The purpose of the iSCSI login is to enable a TCP connection for iSCSI use, authentication of the parties, negotiation of the session's parameters and marking of the connection as belonging to an iSCSI session. A session is used to identify to a target all the connections with a given initiator that belong to the same I_T nexus. (For more details on how a session relates to an I_T nexus, see Section 3.4.2 SCSI Architecture Model). The targets listen on a well-known TCP port or other TCP port for incoming connections. The initiator begins the login process by connecting to one of these TCP ports. As part of the login process, the initiator and target SHOULD authenticate each other and MAY set a security association protocol for the session. This can occur in many different ways and is subject to negotiation.
To protect the TCP connection, an IPsec security association MAY be established before the Login request. For information on using IPsec security for iSCSI see Chapter 8 and [RFC3723]. The iSCSI Login Phase is carried through Login requests and responses. Once suitable authentication has occurred and operational parameters have been set, the session transitions to the Full Feature Phase and the initiator may start to send SCSI commands. The security policy for whether, and by what means, a target chooses to authorize an initiator is beyond the scope of this document. For a more detailed description of the Login Phase, see Chapter 5. The login PDU includes the ISID part of the session ID (SSID). The target portal group that services the login is implied by the selection of the connection endpoint. For a new session, the TSIH is zero. As part of the response, the target generates a TSIH. During session establishment, the target identifies the SCSI initiator port (the "I" in the "I_T nexus") through the value pair (InitiatorName, ISID). We describe InitiatorName later in this section. Any persistent state (e.g., persistent reservations) on the target that is associated with a SCSI initiator port is identified based on this value pair. Any state associated with the SCSI target port (the "T" in the "I_T nexus") is identified externally by the TargetName and portal group tag (see Section 3.4.1 iSCSI Architecture Model). ISID is subject to reuse restrictions because it is used to identify a persistent state (see Section 3.4.3 Consequences of the Model). Before the Full Feature Phase is established, only Login Request and Login Response PDUs are allowed. Login requests and responses MUST be used exclusively during Login. On any connection, the login phase MUST immediately follow TCP connection establishment and a subsequent Login Phase MUST NOT occur before tearing down a connection. A target receiving any PDU except a Login request before the Login phase is started MUST immediately terminate the connection on which the PDU was received. Once the Login phase has started, if the target receives any PDU except a Login request, it MUST send a Login reject (with Status "invalid during login") and then disconnect. If the initiator receives any PDU except a Login response, it MUST immediately terminate the connection.3.2.4. iSCSI Full Feature Phase
Once the initiator is authorized to do so, the iSCSI session is in the iSCSI Full Feature Phase. A session is in Full Feature Phase after successfully finishing the Login Phase on the first (leading)

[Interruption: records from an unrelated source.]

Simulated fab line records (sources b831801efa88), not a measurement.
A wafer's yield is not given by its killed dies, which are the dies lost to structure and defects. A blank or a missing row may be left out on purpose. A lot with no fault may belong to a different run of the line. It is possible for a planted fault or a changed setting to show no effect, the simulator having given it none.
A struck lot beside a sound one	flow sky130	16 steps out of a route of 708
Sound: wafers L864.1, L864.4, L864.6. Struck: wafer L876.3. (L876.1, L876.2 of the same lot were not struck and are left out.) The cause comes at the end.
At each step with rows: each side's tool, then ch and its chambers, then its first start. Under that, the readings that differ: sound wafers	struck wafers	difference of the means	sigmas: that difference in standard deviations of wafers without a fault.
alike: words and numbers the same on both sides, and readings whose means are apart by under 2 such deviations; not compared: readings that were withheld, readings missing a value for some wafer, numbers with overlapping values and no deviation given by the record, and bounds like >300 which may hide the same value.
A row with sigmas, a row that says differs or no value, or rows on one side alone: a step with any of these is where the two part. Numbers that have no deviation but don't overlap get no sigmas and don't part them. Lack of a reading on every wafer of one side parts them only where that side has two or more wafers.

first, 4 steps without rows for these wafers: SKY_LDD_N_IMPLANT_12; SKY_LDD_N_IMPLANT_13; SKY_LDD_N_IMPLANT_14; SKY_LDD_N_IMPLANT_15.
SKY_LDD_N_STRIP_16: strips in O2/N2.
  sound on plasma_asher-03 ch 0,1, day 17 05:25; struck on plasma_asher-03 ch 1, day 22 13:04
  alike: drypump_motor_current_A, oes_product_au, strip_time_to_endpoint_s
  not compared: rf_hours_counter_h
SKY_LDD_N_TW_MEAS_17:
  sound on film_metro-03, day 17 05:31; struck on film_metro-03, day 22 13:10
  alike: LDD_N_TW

connection of a session. A connection is in Full Feature Phase if the session is in Full Feature Phase and the connection login has completed successfully. An iSCSI connection is not in Full Feature Phase a) when it does not have an established transport connection, OR b) when it has a valid transport connection, but a successful login was not performed or the connection is currently logged out. In a normal Full Feature Phase, the initiator may send SCSI commands and data to the various LUs on the target by encapsulating them in iSCSI PDUs that go over the established iSCSI session.3.2.4.1. Command Connection Allegiance
For any iSCSI request issued over a TCP connection, the corresponding response and/or other related PDU(s) MUST be sent over the same connection. We call this "connection allegiance". If the original connection fails before the command is completed, the connection allegiance of the command may be explicitly reassigned to a different transport connection as described in detail in Section 6.2 Retry and Reassign in Recovery. Thus, if an initiator issues a READ command, the target MUST send the requested data, if any, followed by the status to the initiator over the same TCP connection that was used to deliver the SCSI command. If an initiator issues a WRITE command, the initiator MUST send the data, if any, for that command over the same TCP connection that was used to deliver the SCSI command. The target MUST return Ready To Transfer (R2T), if any, and the status over the same TCP connection that was used to deliver the SCSI command. Retransmission requests (SNACK PDUs) and the data and status that they generate MUST also use the same connection. However, consecutive commands that are part of a SCSI linked command-chain task (see [SAM2]) MAY use different connections. Connection allegiance is strictly per-command and not per-task. During the iSCSI Full Feature Phase, the initiator and target MAY interleave unrelated SCSI commands, their SCSI Data, and responses over the session.
3.2.4.2. Data Transfer Overview
Outgoing SCSI data (initiator to target user data or command parameters) is sent as either solicited data or unsolicited data. Solicited data are sent in response to R2T PDUs. Unsolicited data can be sent as part of an iSCSI command PDU ("immediate data") or in separate iSCSI data PDUs. Immediate data are assumed to originate at offset 0 in the initiator SCSI write-buffer (outgoing data buffer). All other Data PDUs have the buffer offset set explicitly in the PDU header. An initiator may send unsolicited data up to FirstBurstLength as immediate (up to the negotiated maximum PDU length), in a separate PDU sequence or both. All subsequent data MUST be solicited. The maximum length of an individual data PDU or the immediate-part of the first unsolicited burst MAY be negotiated at login. The maximum amount of unsolicited data that can be sent with a command is negotiated at login through the FirstBurstLength key. A target MAY separately enable immediate data (through the ImmediateData key) without enabling the more general (separate data PDUs) form of unsolicited data (through the InitialR2T key). Unsolicited data on write are meant to reduce the effect of latency on throughput (no R2T is needed to start sending data). In addition, immediate data is meant to reduce the protocol overhead (both bandwidth and execution time). An iSCSI initiator MAY choose not to send unsolicited data, only immediate data or FirstBurstLength bytes of unsolicited data with a command. If any non-immediate unsolicited data is sent, the total unsolicited data MUST be either FirstBurstLength, or all of the data if the total amount is less than the FirstBurstLength. It is considered an error for an initiator to send unsolicited data PDUs to a target that operates in R2T mode (only solicited data are allowed). It is also an error for an initiator to send more unsolicited data, whether immediate or as separate PDUs, than FirstBurstLength. An initiator MUST honor an R2T data request for a valid outstanding command (i.e., carrying a valid Initiator Task Tag) and deliver all the requested data provided the command is supposed to deliver outgoing data and the R2T specifies data within the command bounds. The initiator action is unspecified for receiving an R2T request that specifies data, all or part, outside of the bounds of the command.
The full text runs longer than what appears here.